As software projects rapidly evolve, software artifacts become more complex and defects behind get harder to identify. The emerging Transformer-based approaches, though achieving remarkable performance, struggle with long code sequences due to their self-attention mechanism, which scales quadratically with the sequence length. This paper introduces SparseCoder, an innovative approach incorporating sparse attention and learned token pruning (LTP) method (adapted from natural language processing) to address this limitation. Extensive experiments carried out on a large-scale dataset for vulnerability detection demonstrate the effectiveness and efficiency of SparseCoder, scaling from quadratically to linearly on long code sequence analysis in comparison to CodeBERT and RoBERTa. We further achieve 50% FLOPs reduction with a negligible performance drop of less than 1% comparing to Transformer leveraging sparse attention. Moverover, SparseCoder goes beyond making "black-box" decisions by elucidating the rationale behind those decisions. Code segments that contribute to the final decision can be highlighted with importance scores, offering an interpretable, transparent analysis tool for the software engineering landscape.

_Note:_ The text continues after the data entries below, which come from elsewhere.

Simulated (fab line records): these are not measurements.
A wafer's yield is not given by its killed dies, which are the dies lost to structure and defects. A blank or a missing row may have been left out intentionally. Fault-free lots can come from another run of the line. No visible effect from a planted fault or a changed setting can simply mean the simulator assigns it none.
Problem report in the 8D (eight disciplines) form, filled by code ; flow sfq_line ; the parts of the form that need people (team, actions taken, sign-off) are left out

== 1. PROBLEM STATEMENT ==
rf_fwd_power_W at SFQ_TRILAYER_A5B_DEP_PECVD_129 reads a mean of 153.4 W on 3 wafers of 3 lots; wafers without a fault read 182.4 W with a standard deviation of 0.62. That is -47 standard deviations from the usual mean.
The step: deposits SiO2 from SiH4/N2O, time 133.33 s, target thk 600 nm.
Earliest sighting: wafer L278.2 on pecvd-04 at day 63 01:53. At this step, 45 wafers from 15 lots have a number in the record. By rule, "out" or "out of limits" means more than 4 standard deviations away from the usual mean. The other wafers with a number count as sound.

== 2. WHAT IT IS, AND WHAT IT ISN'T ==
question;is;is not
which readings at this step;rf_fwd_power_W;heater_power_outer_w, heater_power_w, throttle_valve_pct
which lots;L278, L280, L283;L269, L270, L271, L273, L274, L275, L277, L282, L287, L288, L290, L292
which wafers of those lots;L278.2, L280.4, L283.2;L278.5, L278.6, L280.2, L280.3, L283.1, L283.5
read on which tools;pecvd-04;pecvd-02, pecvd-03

翻译：随着软件项目的快速演进，软件制品日趋复杂，其背后的缺陷也更难识别。基于Transformer的新兴方法虽取得显著成效，但其自注意力机制随序列长度呈二次方扩展，难以处理长代码序列。本文提出SparseCoder这一创新方法，通过融合稀疏注意力与源自自然语言处理领域的学习型令牌剪枝（LTP）技术，有效克服了这一局限。在大规模漏洞检测数据集上的广泛实验表明，SparseCoder在长代码序列分析中实现了从二次方复杂度到线性复杂度的突破，其效率与性能均优于CodeBERT和RoBERTa。相较于采用稀疏注意力的Transformer，我们的方法进一步降低了50%的FLOPs，而性能损失不足1%。此外，SparseCoder突破了"黑箱"决策的局限，通过明确阐释决策依据——以重要性分数高亮显示对最终决策有贡献的代码片段——为软件工程领域提供了可解释、透明的分析工具。